The file that you linked is the correct file (which the Jupyter Notebook is also importing): if you look closely, you will see that we only use the "pretrain" method (not the GAIL learn method itself), that is just behaviour cloning.
--
Edit: the link to the notebook is now this
@micahcarroll Thanks for the reply. After looking into the experiment repo, I found this folder which contains the trained BC and H_proxy model.
And this block can load those models as "OTHER_AGENT" in the environment.
def configure_other_agent(params, gym_env, mlp, mdp):
if params["OTHER_AGENT_TYPE"] == "hm":
hl_br, hl_temp, ll_br, ll_temp = params["HM_PARAMS"]
agent = GreedyHumanModel(mlp, hl_boltzmann_rational=hl_br, hl_temp=hl_temp, ll_boltzmann_rational=ll_br, ll_temp=ll_temp)
gym_env.use_action_method = True
elif params["OTHER_AGENT_TYPE"][:2] == "bc":
best_bc_model_paths = load_pickle(BEST_BC_MODELS_PATH)
if params["OTHER_AGENT_TYPE"] == "bc_train":
bc_model_path = best_bc_model_paths["train"][mdp.layout_name]
elif params["OTHER_AGENT_TYPE"] == "bc_test":
bc_model_path = best_bc_model_paths["test"][mdp.layout_name]
else:
raise ValueError("Other agent type must be bc train or bc test")

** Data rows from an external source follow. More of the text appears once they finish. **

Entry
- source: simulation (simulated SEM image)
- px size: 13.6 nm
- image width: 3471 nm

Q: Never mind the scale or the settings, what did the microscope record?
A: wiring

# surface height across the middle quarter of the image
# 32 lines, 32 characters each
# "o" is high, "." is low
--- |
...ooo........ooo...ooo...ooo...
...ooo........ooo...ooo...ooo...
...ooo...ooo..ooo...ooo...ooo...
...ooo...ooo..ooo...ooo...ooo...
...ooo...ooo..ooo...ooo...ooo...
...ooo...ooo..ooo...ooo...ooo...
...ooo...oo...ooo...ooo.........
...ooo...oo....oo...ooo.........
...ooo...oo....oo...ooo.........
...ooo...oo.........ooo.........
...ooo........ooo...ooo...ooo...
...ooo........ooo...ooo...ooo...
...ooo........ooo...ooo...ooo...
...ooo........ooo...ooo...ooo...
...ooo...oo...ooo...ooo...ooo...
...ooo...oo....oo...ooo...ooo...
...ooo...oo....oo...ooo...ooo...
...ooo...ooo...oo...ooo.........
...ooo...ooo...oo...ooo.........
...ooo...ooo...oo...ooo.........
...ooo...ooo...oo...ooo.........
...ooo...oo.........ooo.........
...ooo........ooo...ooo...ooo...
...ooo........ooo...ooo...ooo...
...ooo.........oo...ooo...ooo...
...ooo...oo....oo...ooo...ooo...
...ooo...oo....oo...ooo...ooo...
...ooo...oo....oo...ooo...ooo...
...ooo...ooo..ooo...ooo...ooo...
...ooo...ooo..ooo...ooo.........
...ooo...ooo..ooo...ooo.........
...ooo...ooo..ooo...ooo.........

So I guess I can use them directly as "OTHER_AGENT" in my experiments without running training code in the mentioned notebook?
Yes, you are correct! I had forgotten that while we had not added the PPO agents, we had added the BC ones!
I want to use these models to be the baseline in my work. Can I have the access to these models? or is there any way I can make sure that my implementation of the baseline (BC and H_proxy) is correct? (e.g. training loss)
edit: I found this file but it still use GAIL model to train behaviour cloning. Is this the version that used in the paper?